Friday, December 14, 2007

How Does Appiah's Cosmopolitanism Fit Into the Workplace?

How Does Appiah’s Cosmopolitanism Fit Into the Workplace?

Of the two PR models, Kwane Anthony Appiah’s view of cosmopolitanism fits more into the model of communitarianism rather than utilitarianism. Doing the greatest good for the greatest numbers of all people within the community is more of the long-term vision and ideal that PR practitioners should strive for in representing their clients.

Appiah sees cosmopolitanism as an informed cultural understanding, not just a shallow perspective of other’s views and cultures. One of Appiah’s messages in Cosmopolitanism is that there are many different value systems and worldviews to consider and that we can we less hard core in our own view – that “saving truth” in which we tend to discount all others.

Another important message is that we have an obligation to strangers. We should help when we are confronted with need. Perhaps we cannot help everyone, but we should try to help those that we can. This translates to the consumers and audiences of the clients we represent as PR practitioners. We may be confronted with a need those consumers and audiences have that are clients are not considering or meeting and we have to address that.

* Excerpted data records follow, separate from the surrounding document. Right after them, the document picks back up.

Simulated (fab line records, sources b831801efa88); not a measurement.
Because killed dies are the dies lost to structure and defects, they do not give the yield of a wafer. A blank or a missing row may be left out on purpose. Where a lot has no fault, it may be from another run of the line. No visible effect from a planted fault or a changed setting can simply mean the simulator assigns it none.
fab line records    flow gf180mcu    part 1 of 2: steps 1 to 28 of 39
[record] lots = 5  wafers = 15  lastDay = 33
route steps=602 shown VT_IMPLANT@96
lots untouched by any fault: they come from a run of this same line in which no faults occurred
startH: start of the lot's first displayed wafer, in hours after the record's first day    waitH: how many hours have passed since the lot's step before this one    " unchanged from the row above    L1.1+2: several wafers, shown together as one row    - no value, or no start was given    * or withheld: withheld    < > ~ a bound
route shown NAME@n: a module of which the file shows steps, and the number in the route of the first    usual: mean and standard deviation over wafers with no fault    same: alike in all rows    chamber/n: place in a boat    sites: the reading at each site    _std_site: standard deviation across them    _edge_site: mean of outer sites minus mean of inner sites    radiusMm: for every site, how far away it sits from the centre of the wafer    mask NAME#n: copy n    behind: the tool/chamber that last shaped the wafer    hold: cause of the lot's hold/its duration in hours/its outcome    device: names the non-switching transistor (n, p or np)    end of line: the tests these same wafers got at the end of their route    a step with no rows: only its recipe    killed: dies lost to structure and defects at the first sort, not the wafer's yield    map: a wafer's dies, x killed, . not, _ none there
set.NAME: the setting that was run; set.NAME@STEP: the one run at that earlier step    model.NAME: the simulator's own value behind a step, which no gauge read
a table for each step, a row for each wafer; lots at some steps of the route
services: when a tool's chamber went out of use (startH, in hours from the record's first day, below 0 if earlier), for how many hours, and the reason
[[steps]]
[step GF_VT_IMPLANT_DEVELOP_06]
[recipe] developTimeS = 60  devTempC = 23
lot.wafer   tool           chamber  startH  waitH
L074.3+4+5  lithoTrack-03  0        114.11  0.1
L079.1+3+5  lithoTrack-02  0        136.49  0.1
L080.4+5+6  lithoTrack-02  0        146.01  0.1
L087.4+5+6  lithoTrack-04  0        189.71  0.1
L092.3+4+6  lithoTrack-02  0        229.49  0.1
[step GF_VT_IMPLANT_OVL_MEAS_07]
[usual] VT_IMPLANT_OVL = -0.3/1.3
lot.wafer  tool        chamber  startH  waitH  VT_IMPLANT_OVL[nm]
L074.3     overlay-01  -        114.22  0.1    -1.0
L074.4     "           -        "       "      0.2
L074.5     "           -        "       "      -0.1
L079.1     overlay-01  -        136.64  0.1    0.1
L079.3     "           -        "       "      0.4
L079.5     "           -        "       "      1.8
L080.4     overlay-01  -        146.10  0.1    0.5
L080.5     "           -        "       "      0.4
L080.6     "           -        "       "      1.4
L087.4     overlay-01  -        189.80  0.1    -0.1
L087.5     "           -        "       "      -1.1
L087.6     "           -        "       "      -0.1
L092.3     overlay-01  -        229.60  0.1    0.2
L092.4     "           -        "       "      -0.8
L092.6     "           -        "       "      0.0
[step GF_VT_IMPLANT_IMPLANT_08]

Sometimes we cannot find ways to meet all of the needs of all of our audiences in a manner that is satisfactory to them. Sometimes there has to be a loser, but Appiah’s message is to keep talking to those strangers or those audiences and consumers and let them know that you hear them until they don’t feel like such losers. We may not be able to agree on values or truth when dealing with our audiences, but Appiah urges us to find a way to at least agree on conversation and respect.

Organizations can damage their reputations by not demonstrating respect or a willingness to continue to talk. They can be perceived as being coercive rather than persuasive. The message should not be one that sounds like “We win and you lose,” but rather, “This is what we want to do, and we’re listening to you and we’re trying to do the right thing.”

In being representative and advocates for the organization that pays us, we have to also be objective. We cannot simply be a “yes man.” Effective PR professionals have to be strong reputation managers, which mean that, at times, we have to go to the executives and policy makers of that company and tell them when they are not doing the right thing, when they are so caught up in their truth or agenda that they don’t consider others. (Enron is a good example of this.) Sometimes we, as individual PR practitioners don’t win when we do that, but we have to keep talking with those executives and policy makers too, as much as we have to keep talking with the public.